Supreme Court of Michigan
May 21, 1941
298 N.W. 301 (Mich. 1941)

Opinion

Docket No. 76, Calendar No. 41,390.

Submitted January 21, 1941.

Decided May 21, 1941.

Appeal from Department of Labor and Industry. Submitted January 21, 1941. (Docket No. 76, Calendar No. 41,390.) Decided May 21, 1941.

Petitions of Henry Brinkert against Kalamazoo Vegetable Parchment Company, employer and self-insurer, and General Accident Assurance Corporation, insurer, for further compensation and for original compensation for a second injury sustained while in defendant's employ. Petitions heard together. From award to plaintiff as against Kalamazoo Vegetable Parchment Company, it appeals. Affirmed.

Mason, Sharpe Stratton, for plaintiff.

Stearns, Kleinstuck Stapleton ( Herbert J. Stapleton and Glenn S. Allen, Jr., of counsel), for defendant Kalamazoo Vegetable Parchment Company.

Kerr, Lacey Scroggie, for defendant General Accident Assurance Corporation.


On May 24, 1937, while in the employ of appellant, plaintiff sustained an accidental injury to his back. He was paid compensation by the General Accident Assurance Company, the employer's insurance carrier at that time. He returned to work on June 21, 1937, but his condition became progressively worse, and finally in June, 1938, by operative procedure, the fourth and fifth lumbar vertebrae were fused.

In October, 1938, he had recovered to the extent that he was again able to return to work and continued to be so employed until September 14, 1939, when a second accident occurred. During this period, he performed his regular duties, but the record shows, and the department so found, that he continued to experience some difficulty with his back and that he had been instructed to request assistance whenever any heavy lifting was required. In the summer of 1939, he asked to be transferred to lighter work and this request was under consideration when the later accident occurred on September 14, 1939.

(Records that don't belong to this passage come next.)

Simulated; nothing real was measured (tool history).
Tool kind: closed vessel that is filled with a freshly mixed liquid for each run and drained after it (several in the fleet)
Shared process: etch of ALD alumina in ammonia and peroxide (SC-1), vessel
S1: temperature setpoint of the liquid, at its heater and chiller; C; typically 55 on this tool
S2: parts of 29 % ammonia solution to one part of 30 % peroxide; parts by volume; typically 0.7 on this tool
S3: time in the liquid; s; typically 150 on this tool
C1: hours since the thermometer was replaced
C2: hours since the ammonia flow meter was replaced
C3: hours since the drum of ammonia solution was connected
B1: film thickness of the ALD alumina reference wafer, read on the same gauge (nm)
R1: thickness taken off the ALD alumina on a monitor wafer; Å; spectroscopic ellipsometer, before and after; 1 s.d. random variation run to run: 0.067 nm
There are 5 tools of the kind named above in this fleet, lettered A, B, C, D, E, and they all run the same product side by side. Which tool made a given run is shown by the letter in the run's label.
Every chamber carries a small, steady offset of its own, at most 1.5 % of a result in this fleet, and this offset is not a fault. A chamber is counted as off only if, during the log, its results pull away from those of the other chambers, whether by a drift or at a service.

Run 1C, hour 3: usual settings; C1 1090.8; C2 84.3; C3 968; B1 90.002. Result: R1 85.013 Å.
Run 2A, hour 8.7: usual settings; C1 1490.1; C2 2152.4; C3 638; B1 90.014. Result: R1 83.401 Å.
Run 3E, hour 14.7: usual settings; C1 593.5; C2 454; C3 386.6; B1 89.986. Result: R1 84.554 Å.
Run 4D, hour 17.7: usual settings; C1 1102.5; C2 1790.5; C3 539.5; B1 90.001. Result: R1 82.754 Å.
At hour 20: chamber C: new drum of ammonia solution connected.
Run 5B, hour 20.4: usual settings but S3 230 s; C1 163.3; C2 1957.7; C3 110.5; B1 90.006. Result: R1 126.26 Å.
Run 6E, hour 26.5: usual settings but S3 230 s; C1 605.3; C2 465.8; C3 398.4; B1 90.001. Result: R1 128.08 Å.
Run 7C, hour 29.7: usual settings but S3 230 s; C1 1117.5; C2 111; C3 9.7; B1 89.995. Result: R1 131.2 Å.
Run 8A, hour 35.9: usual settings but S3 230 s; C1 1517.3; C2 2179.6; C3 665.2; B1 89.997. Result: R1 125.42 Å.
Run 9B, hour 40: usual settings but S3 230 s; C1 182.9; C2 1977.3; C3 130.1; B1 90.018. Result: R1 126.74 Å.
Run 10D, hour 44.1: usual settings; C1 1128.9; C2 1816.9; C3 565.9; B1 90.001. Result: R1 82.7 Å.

On the date last mentioned, two fellow employees dropped a shaft which struck a dolly or truck, pushing it against the back of plaintiff's legs. The blow caused him to fall backwards and his back, at the point of previous injury, struck a pipe that was lying across the dolly. He has since been totally disabled. At the time of this occurrence, the employer carried its own insurance.

Plaintiff filed a petition for further compensation based on the first accident and one for notice and adjustment of claim, based on the second accident. Both petitions were heard together, the department entering an award in favor of plaintiff and against appellant.

On this appeal in the nature of certiorari, it is not claimed that plaintiff is not entitled to receive compensation. The dispute is between the employer, who claims that the loss should be borne solely by the General Accident Assurance Company, the insurance carrier at the time of the first accident, or that they should be held jointly liable therefor.

The opinion of the department states:

"In determining the cause of plaintiff's disability, any realistic approach must consider that both accidents were material factors. The first accident set up the condition which was aggravated to the point of disability by the second. The plaintiff had worked for 10 months at recognized regular employment before the second accident supplied the final touch. The two accidents were not associated in any way except that they both contributed to the same end. The first accident was not the proximate cause of the second accident which was due entirely to the operation of independent forces."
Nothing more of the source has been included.